Approaching people can be a scary thing when you’re single and wanting to meet others of the opposite sex. For guys it can be rough, women are constantly approached, have our hands constantly grabbed and are called “baby” by complete random strangers quite often. So when a sweet guy just wants to say hello we’re exhausted from shoving off all of the “over aggressive”, “over eager”, downright “obnoxious guys” so you as guy take the chance of getting your head bitten off.
Just the other night while out with my girlfriends I can’t tell you how many times I had a guy grab my hand, yell at me from his car about how I looked (damn good!), cornered me into conversation, interrupted my girlfriend and I from conversation, try to dance with me without me implying I was interested… do I need to continue? So needless to say by the end of the night as a woman, I’m done. When that good guy does approach I’m exhausted from saying no all night.

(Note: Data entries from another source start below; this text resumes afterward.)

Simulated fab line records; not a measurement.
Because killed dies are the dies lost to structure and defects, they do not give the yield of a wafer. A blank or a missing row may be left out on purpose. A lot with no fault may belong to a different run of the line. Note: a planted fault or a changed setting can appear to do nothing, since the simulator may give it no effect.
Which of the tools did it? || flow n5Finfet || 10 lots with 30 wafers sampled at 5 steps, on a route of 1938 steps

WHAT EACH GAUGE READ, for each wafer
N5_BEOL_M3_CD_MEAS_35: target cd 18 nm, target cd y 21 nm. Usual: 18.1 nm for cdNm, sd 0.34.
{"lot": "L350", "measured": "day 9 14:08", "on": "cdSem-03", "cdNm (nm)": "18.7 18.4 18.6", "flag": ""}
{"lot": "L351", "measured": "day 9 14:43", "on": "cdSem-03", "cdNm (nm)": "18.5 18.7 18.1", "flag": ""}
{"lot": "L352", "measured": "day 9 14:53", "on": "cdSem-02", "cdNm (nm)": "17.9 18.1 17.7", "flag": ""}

(Ladies I recommend hanging out with other guys closely, wearing a wedding band or just being incredibly direct by saying “NO). Because I’m a softy I won’t be that rude girl by telling guys off, but I also tend to have guys sticking around far too long because I’m not that way. Eventually even I have to put my foot down. It sucks for the guys who are just genuine great guys trying to make an introduction. It’s annoying for me that when I do see someone I’m interested, I’m so worn out by it all that I think to myself ”I can’t be bothered” and go in ignore mode.
As women we have risks as well. When guys are surrounded by women who are airheads, or vodka grabbers (girls who only talk to guys because they have a bottle vodka at their table), or women who are typical sleep with ya on the first date kind of women, they give the rest of women of actual substance a bad wrap. To some degree we as women have to prove that we are not those other women. ”Yes I have a brain”, “No I don’t need your drinks as I’m capable of buying my own” and “No I will not be having sex with you tonight”.
Face it, guys, ladies this can be dangerous territory. Anytime we approach the opposite sex we take the risk of getting rejected, falsely accused before we open our mouths and judged from the minute we say “Hello”. Don’t let that stop you. Be relentless, push through it. Just because there are car accidents every day doesn’t mean I will stop driving. Just because planes crash doesn’t mean I’ll stop flying. Just because some people over eat doesn’t mean I’ll never touch another donut for the rest of my life! (Okay so I love donuts, quit judging me!)
Sure there’s risk, but that’s the exciting, unpredictable side of life. There are times where I’ve taken the risk and have talked to guys that I typically would’ve avoided. I’ve gone on dates where I wasn’t really sure if they were someone I’d completely be interested in. But because I saw something I liked whether that was a funny personality, persistence, or other characteristics I admired, I said “yes!”. As a result I have been pleasantly surprised time and time again. But I would’ve never experienced that had I not taken the risk.
So while it may be dangerous territory, it’s territory worth exploring!